It’s the holiday season, so expect to see a lot of information about cybersecurity in various blogs and the media. Cybersecurity should always be top of mind, but it requires even more attention this time of year. The reason: Cybercriminals like to take advantage of all the online activity that takes place over the holidays when the frequency of online donations and shopping are up and attention to security is down.
There are at least 14 religious holidays in the month of December and a number of “national holidays.” (Who doesn’t love National Pie Day on December 1 and National Bicarbonate Soda Day on December 30?)
Whatever and however you celebrate this season, embrace these five important cybersecurity tips.
1. Only connect to known Wi-Fi networks. Avoid network names that have typos or extra characters. They’re a dead giveaway that something is not right. In general, avoid public Wi-Fi whenever possible ─ for both company and personal business. When not connected to the company network, it’s best for everyone to use their own private Wi-Fi or hardwired network connection, or their mobile phone’s carrier network.
2. Beware of fake or copycat websites, particularly those advertising holiday time specials. While they make look like legitimate sites, many contain misspelled links, pixilated images, and substandard content ─ signs that they are not legitimate.
Hover the cursor over the URL and confirm the authenticity of the web address. Look for the padlock symbol in the address bar and ensure that the URL begins with ‘HTTPS://’ or ‘SHTTP://’ rather than ‘HTTP://.’ The ‘S’ indicates that the webpage has been encrypted and secured with an SSL certificate.
Pay attention to emails offering holiday specials as well. Look carefully at the sender’s email address. Companies like Gap and Under Armour aren’t going to have email addresses that use a mixture of letters and numbers or someone else’s name rather than their own.
When in doubt, try sending an email to the email address to see what kind of response you get.
3. Beware of social media scams. Many companies like to use social media channels as a way to encourage “clicks” on their sites – but not all of them are legitimate. Hackers use Facebook, Instagram, and other social media sites to take online customers to scam sites and/or encourage them to click on links that can result in downloading malware.

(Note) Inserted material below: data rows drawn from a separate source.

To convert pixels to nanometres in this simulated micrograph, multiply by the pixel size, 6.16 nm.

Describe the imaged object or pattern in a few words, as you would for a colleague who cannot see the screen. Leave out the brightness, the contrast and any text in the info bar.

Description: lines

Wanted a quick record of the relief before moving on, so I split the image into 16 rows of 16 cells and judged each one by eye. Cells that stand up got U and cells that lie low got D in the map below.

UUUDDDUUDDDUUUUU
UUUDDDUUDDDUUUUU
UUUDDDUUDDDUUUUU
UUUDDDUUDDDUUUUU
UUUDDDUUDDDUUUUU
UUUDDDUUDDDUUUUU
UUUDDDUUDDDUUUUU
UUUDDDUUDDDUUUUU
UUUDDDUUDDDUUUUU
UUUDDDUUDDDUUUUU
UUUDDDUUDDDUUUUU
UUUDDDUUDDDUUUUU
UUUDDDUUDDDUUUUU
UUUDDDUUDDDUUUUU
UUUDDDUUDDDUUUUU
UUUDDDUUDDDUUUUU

There are also those companies that advertise intriguing, make-you-want-to-buy-them items that, in reality, don’t look like what’s displayed and don’t have the quality indicated. They also may have longer delivery times – if they even show up at all. Don’t buy into all the hyped-up online reviews either. Some companies pay for positive online reviews or fake them. If something sounds too good to be true, it usually is.
4. Standard rule: Always avoid pop-ups, ads, and emails with links. They’re going to be all the more prevalent over the holidays, so don’t let your guard down. Clicking on them often takes a user to a scam site or causes malware to be downloaded on their devices. When shopping online or researching deals, it’s best to go directly to the brand or store’s website for a more secure experience.
5. Use credit cards instead of debit cards for online shopping and making donations online. Major credit card companies, including Mastercard, American Express, Visa, and Discover, provide “zero liability” policies, so you don’t have to pay for fraudulent activities.
Also, regularly monitor your bank statements to ensure there are no unusual transactions. As there will be unprecedented online activity during the holidays, cybercriminals hope that any unusual debits from a shopper’s or donor’s account will go undetected.
Of course, making sure you have all software updates and patches implemented, privacy and security settings appropriately set, and online security mechanisms in place will help tremendously too.
Don’t let cybercrime ruin the holiday season. Stay vigilant. Be smart. Make security (online and in your everyday life) a priority.